Our view: Hear options on Route 840 access on Saturday


Observer-Dispatch
Posted Nov 04, 2009 @ 08:22 PM

AT ISSUE: New Hartford town officials will outline plans, seek public comment

The long-awaited public meeting to discuss access from state Route 840 into the New Hartford Business Park is planned for Saturday, and it’s important that residents attend to hear the options being offered and to make their views known.

The meeting — delayed for more than a year — has held up further development in the park. The only current tenant is The Hartford Insurance Agency. A second prospect — Pat Costello of Costello Eye Physicians & Surgeons — said last month the delay has caused him to begin looking elsewhere to build a $3 million, 25,000-square-foot building he hopes to share with Mohawk Valley Urology. A hotel has also been mentioned.

The public hearing is required before the Town of New Hartford can submit a final plan to the state Department of Transportation. DOT officials have said they consider their work on Route 840 to be completed, and the town would need to play a lead role in any changes.

Town officials would not release the alternatives in advance of Saturday’s meeting, but several ideas have been discussed. The original plan — an interchange off of Route 840 that would include an overpass — has been determined to be too costly. It’s no longer an option.
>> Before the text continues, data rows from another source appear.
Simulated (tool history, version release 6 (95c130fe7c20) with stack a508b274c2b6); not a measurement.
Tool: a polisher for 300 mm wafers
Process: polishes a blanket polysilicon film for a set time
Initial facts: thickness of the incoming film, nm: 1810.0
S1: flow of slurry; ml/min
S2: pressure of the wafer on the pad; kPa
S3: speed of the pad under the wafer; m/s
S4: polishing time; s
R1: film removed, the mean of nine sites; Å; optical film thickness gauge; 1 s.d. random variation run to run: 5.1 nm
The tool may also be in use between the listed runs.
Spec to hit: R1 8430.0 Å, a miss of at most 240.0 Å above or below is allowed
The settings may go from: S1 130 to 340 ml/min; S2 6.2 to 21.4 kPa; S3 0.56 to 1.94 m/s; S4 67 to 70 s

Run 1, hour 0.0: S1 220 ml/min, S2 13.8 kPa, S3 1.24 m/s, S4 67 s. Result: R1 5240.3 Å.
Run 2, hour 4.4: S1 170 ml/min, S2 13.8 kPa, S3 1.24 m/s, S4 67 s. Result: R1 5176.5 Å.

That leaves several alternatives. One would be placement of a stop light on Route 840 to allow access into the park. This idea is not acceptable since it would further slow traffic on a road that was originally meant to speed traffic from the Arterial through New Hartford and into Whitestown. Route 840 has become an alternate commuter route to and from the Whitestown Industrial Park (former county airport) and Rome, and there already are two stop lights along the way — one at Clark Mills Road and another at Halsey Road. Any more traffic signals would turn 840 into a stop-and-go cousin of the North-South Arterial through West Utica, where the DOT hopes to remove lights in coming years.

A second option would be a right in, right out access off 840 into the park. Both entrance and exit ramps would be from the eastbound lane and would not a require traffic signals. This option has been supported by the DOT and by traffic studies commissioned by the town planning board. It’s cost-effective, the studies show, and could someday be incorporated into an overpass should park development warrant it.

A third alternative seems the most obvious and practical — extend the road beyond Lowe’s Home Improvement off of Middle Settlement Road into the nearby park. That would require developer Larry Adler to acquire a swath of property from the Yager family, which owns Twin Orchards, contiguous to the park. The glitch there is that bad blood between the two over a land swap earlier in the development process has hampered negotiation.

A final possibility would be the right in, right out option in combination with the Lowes road extension. In addition to the current park entrance off Woods Road, that would provide three entrances into the business park.

It’s critical that residents attend this important meeting Saturday so they can hear details and make their views known. This process has been delayed far too long, and it’s now up to town officials to move it along so park development can progress.